There are no innocents in international politics. If any appear, they will be immediately devoured, along with the naive ones.
Here, too, everyone lies, to some extent, almost all the time.
We, from the outside, try to guess in the recesses of the more or less well-woven speeches the real intention of the fox, the wolf's next step, the snake's lunge, the trick that the hyena is playing while rubbing its paws and opening its smile .
Not only do we not have access to the truth behind the words; nor can we grasp the total reality of what is happening in the various fields of action, in the various theaters, one would say.
We are condemned to assemble incomplete puzzles with fragments of information and with what we extract between the lines of the many discourses that are served to us. We make our best bets.
This has also been our lot in relation to Syria for the last five years.
The games there are still open; the image that the puzzle would reveal to us if one day we were to complete it changes every moment.
In the last move, in Vienna, under the leadership of the United States and Russia, a part of those whose gestures and words we spy and try to decipher came together. They were driven to this, at least in part, by the effects of Russia's forceful entry into the armed conflict.

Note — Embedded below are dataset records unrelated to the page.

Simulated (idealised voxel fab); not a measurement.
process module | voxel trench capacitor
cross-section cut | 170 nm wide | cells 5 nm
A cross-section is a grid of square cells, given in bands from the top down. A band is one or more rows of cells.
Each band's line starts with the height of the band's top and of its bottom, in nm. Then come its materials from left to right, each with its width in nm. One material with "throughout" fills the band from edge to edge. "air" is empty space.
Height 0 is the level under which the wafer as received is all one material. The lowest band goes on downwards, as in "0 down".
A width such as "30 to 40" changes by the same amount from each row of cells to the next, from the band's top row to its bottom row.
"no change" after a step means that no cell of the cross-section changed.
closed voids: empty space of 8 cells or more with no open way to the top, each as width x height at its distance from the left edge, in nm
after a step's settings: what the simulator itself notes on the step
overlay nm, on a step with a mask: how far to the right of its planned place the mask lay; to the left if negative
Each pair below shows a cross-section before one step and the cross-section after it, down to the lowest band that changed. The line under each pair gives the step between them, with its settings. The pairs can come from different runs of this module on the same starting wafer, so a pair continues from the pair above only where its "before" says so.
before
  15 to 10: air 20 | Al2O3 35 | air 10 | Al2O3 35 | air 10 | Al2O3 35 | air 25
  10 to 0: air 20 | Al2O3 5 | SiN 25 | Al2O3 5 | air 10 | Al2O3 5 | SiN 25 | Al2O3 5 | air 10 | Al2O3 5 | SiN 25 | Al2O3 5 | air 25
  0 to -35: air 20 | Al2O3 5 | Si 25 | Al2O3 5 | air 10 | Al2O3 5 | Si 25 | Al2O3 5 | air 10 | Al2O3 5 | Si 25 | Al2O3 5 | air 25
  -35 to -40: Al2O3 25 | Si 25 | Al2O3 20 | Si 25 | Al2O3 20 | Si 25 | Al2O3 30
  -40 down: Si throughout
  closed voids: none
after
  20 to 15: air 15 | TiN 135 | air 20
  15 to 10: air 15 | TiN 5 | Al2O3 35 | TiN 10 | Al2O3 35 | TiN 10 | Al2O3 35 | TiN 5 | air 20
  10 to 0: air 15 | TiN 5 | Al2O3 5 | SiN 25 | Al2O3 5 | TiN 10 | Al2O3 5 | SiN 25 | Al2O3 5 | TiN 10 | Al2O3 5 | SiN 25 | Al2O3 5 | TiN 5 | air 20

It is said that there is agreement in principle on what the future should be: the maintenance of Syria's territorial unity; building a democratic system supported by strong institutions; the secularity of the state.
Even if they lie, if they lie, they describe the Syria that must be dreamed of.
Nothing less should be wanted to emerge after so much pain, so much blood.
A Syria with territorial integrity is the defeat of the project of fragmenting the Arab world into sectarian, ethnic or religious pseudo-nations. It is a Syria of all its citizens, Muslims, Christians, Kurds. It is a Syria that includes plurality within its one identity.
A Syria of institutions is a country that frees itself from the necessity, from the inevitability of the only savior men.
A secular Syria, even if multireligious, is the guarantee of equality for all before the State.